The evidence shows and it is not disputed that the filling station was located and is being maintained and operated within less than two hundred and fifty feet of the Kingshighway Presbyterian Church, The facts thus far stated show that the permits to erect the filling station were issued to respondent Sun Realty Company, on December 11, 1924, and the ordinance prohibiting the location of a filling station within two hundred and fifty feet of a church went into effect on December 12, 1924. Two permits were issued, one for the installation of the gasoline tanks under ground, the other for the construction of the office building. Defendant claims that it actually installed the tanks before the ordinance became effective and for that reason acquired a vested right to maintain them. The record does not support this claim. The evidence shows that immediately after the permits were issued on December 11, 1924, defendant's workmen went to the lot, arriving there about 4:30 o'clock in the afternoon and worked until late at night doing excavating work preparatory to installing the tanks, but there is no evidence that the tanks were installed on that day. Work on the station continued thereafter and it was completed in February or March. Defendant makes the further claim that the permit gave it a right to erect the filling station, and that contracts were let, material purchased and laborers employed for the building of said station and the construction thereof was actually begun before the ordinance became effective, and for these reasons it acquired a vested right to build and maintain the station. There is evidence that contracts for labor and material were made, but there is no evidence that any work was done except to haul some material to the lot and do some excavating in the afternoon of the day before the ordinance went into effect.

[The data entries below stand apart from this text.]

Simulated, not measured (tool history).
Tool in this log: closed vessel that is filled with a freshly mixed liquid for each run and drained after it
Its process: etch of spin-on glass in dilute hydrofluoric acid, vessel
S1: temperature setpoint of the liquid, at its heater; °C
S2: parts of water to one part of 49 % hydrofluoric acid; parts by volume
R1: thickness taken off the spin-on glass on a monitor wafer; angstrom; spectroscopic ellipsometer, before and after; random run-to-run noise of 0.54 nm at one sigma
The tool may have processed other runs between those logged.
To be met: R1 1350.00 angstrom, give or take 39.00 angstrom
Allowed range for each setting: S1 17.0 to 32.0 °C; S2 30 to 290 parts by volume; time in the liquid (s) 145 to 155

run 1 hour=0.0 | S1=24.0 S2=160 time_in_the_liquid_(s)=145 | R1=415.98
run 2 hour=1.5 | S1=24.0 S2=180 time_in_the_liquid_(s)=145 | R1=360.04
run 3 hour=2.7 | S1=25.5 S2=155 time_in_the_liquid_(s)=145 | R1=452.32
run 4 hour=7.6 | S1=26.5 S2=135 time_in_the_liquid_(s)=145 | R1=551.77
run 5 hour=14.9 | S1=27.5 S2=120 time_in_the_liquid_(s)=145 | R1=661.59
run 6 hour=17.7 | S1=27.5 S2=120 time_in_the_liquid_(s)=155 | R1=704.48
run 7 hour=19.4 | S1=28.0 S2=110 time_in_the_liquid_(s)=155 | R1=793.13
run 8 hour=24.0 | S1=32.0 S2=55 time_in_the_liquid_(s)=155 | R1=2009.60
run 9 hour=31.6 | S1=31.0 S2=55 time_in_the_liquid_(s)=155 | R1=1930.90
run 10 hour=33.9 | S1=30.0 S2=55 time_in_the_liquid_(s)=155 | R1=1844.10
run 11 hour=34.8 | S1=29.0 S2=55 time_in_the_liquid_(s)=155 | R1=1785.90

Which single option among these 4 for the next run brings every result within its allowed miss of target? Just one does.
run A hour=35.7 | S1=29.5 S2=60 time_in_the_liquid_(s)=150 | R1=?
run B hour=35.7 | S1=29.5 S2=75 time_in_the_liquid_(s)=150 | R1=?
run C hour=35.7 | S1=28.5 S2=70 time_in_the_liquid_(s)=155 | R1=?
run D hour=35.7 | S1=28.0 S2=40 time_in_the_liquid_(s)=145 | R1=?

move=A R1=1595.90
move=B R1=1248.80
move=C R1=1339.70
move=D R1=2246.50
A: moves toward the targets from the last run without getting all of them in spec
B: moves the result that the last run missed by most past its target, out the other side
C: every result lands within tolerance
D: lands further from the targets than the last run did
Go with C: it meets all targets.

The answer pleads that the ordinance is an ex post facto law as to defendant. It is further alleged, in substance, that to compel defendant to cease the operation of the filling station and remove it *Page 515 from its location would contravene Article II, Section 15, of the Constitution of the State of Missouri; Article I, Section 14, of the Constitution of the United States, and Section I of Article XIV of the Amendments to the Constitution of the United States, and would destroy vested rights of defendant acquired before the effective date of the ordinance.
It is somewhat difficult to determine from defendant's answer whether the pleader intended to challenge the constitutionality of the ordinance on its face, or assert that the application of the ordinance to the facts of this case would render it retroactive as to defendant, and thus destroy vested rights acquired before the effective date of the ordinance. For present purposes it is immaterial which claim is made, because defendant is not in a position to raise either question. It did not build the station or acquire a vested right to do so before the effective date of the ordinance. Every citizen holds his property subject to the valid exercise of the police power, therefore the granting of the permits to build the station gave defendant no vested right. [State v. Christopher, 298 S.W. 720, 726; 43 C.J. p. 349, sec. 380; Brett v. Building Commissioner of Brookline,250 Mass. 73, 80.] The facts that defendant had purchased material, made contracts for the erection of the station and actually commenced work on the lot on the afternoon of the day before the effective date of the ordinance, gave defendant no vested right.
A similar situation was before the Supreme Court of Massachusetts in Salem v. Maynes, 123 Mass. 372. In that case before there was any ordinance on the subject, defendants had begun work on the cellar, had made a contract for the erection of a proposed wooden building and had bought and prepared lumber to carry out that contract. Thereafter an ordinance was passed which defined the height of wooden buildings in that locality, the area and distance of such buildings from any other wooden building. The proposed building did not comply with the ordinance. In a suit for the removal of the building it was held that plaintiff was entitled to a decree. In the disposition of that case the court said:
"All contracts between individuals, and even charters granted by the State, are subject to the exercise of this (the police) power. . . . The facts that, before the passage of the ordinance, the defendant had begun work on the cellar upon the site of the proposed building, and had made a contract between themselves for the erection of the building, and had bought and prepared lumber to carry out the contract, does not exempt them from the operation of the ordinance." [Ayer v. Commissioners on Height of Buildings in Boston, 242 Mass. 30; Opinion of the Justices,234 Mass. 597, and cases reviewed at pages 608-611.] *Page 516
Litigants will not be permitted to attack the constitutionality of a statute or ordinance which does not impinge upon their existing vested rights. The ordinance, if retroactive, would not disturb any vested right of defendant, because on the effective date of the ordinance it had no vested right to either build or operate the filling station at the place in question, and for that reason is not in a position to challenge the constitutionality of the ordinance on the ground that it invades vested rights. [Ordelheide v. Modern Brotherhood, 226 Mo. 203, 125 S.W. 1105; Green County v. Lydy, 263 Mo. 77, 98, 172 S.W. 376; Gould v. Railroad, 315 Mo. 713, 730, 290 S.W. 135.] Statutes or ordinances are assumed to be valid until some one whose rights are injuriously affected complains. [Ordelheide v. Modern Brotherhood, supra, 209, 210.] Since defendant is not in a position to raise the constitutionality of the ordinance, it is the same as if not raised at all.
For the reasons stated, this court has no jurisdiction and the case should be transferred to the St. Louis Court of Appeals. It is so ordered. All concur.